Hi Daniel,

Daniel Ouellet wrote on Fri, Oct 29, 2010 at 03:30:47PM -0400:

> No one SADLY really thank you

Actually, there were quite a few mails recently saying "thank you".

> YOU give us

We also do it for ourselves.  :)

But yes, publishing code and getting feedback from people using it
is necessary for making it better, and keeping good code to yourself
is stupid (excepting dirty quickhacks, of course).  Its usefulness
isn't diminished when others use it, too.

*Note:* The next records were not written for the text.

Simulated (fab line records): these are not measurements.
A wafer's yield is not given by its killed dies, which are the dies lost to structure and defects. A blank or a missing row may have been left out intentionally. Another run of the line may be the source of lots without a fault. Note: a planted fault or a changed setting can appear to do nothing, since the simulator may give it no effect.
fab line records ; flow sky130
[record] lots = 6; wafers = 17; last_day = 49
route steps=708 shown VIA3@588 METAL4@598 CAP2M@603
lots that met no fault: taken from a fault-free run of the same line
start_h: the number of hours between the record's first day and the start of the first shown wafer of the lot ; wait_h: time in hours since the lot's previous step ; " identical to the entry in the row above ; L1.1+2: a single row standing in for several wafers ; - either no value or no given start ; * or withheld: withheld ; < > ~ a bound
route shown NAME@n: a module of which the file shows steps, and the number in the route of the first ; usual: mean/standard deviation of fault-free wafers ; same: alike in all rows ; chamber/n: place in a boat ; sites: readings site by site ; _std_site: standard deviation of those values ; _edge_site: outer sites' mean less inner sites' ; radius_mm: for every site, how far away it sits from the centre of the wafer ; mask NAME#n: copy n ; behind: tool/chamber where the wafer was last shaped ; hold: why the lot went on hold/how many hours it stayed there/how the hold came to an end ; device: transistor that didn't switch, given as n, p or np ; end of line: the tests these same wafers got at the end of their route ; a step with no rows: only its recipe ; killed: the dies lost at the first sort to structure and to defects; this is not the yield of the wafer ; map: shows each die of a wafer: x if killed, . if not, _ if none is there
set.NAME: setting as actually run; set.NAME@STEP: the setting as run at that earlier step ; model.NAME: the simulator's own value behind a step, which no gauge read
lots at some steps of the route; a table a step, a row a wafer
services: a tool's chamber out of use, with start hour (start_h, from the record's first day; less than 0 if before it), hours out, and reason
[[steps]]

Besides, you can help to keep the project going
 * by buying CDs (remember, Theo is working full time on OpenBSD,
   and needs a salary, and without his dedication, all this would
   work much less smoothly, if at all),
 * by donating (remember, without donations, there is no way to
   get developers together for hackathons; many devs pay for their
   own travelling and hotel costs, but not all are able to do so),
 * and by sending patches (remeber, without people sending patches,
   we can't recruit new developers).

> your beliefs!

The groff case is not so much about beliefs as about practicability.
Did you ever try to write mdoc(7) manuals for groff, working around
the various bugs?  It was not fun.   Did you ever try to fix bugs in
groff?  I wasn't very successful, for sure, even though i spent some
time trying to read some chunks of that code.  Now we perhaps even
get a chance to install manual sources because mandoc(1) is fast
enough to format them on the fly, even on the slow architectures.
Let's see.

Simplicity, correctness, functionality and maintainability are key.
And having completely free code, of course.

Yours,
  Ingo

P.S.
The p2k10 hackathon in Budapest (hmm, in Pest, to be precise :)
was really nice.  Thanks to robert@ for a perfect organization!